In the UK, Anthony Julius, a lawyer at London-based Mishcon de Reya who acted for the late Diana, Princess of Wales in her divorce from Prince Charles, said he had teamed up with top American lawyer Alan Dershowitz to fight the proposed boycott.

Speaking exclusively to The Times Higher , Mr Julius, who is also a visiting professor at Birkbeck, University of London, said: "The vote has stimulated a great sense of solidarity among distinct constituencies. The overwhelming majority of Jews find the motion repellent, academics recoil from the double standards in the resolution and the threat to academic freedom, and people who are neither Jews nor academics see this activity for what it is: generated by malice and hatred for Israel."

Professor Dershowitz, Felix Frankfurter professor of law at Harvard University, has promised to visit financial and legal ruin on any UK academic supporting a boycott.

Speaking in this week's Times Higher , Professor Dershowitz likened the boycott to the treatment of Jewish students and faculty in Nazi Germany. He promised "extraordinarily punitive" sanctions against those involved in boycotting.

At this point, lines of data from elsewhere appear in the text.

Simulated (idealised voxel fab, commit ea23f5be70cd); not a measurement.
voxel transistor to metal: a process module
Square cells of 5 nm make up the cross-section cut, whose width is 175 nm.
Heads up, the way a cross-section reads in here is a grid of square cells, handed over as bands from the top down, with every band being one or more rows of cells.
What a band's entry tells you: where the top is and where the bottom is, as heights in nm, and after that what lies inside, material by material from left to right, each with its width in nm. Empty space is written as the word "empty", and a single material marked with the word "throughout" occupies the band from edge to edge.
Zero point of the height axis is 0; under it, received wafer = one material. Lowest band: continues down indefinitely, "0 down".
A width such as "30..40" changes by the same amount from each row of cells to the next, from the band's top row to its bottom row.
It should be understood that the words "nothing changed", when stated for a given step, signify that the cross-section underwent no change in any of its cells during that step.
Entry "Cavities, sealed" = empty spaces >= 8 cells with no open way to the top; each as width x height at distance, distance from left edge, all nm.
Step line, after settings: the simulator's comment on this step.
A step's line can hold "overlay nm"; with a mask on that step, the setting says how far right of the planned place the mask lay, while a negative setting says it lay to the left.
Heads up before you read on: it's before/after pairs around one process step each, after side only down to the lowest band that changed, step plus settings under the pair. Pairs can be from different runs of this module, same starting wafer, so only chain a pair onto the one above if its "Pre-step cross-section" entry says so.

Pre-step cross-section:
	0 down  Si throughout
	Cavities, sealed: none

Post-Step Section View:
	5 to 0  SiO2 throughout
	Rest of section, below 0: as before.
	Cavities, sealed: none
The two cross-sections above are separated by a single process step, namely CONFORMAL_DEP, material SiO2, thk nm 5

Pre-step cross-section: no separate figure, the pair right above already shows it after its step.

Tom Hickey, chair of Brighton University's UCU branch and proposer of the boycott motion, said that the vote would enhance the international reputation of British academics.

"We have shown that we are not separating ourselves in an ivory tower but using our scholarly judgment to improve the world," he told The Times Higher .

Ian McDonald, a senior lecturer from Brighton University who supported the UCU motion, said: "We have to challenge the notion that to be anti-Zionist is to be anti-Semitic."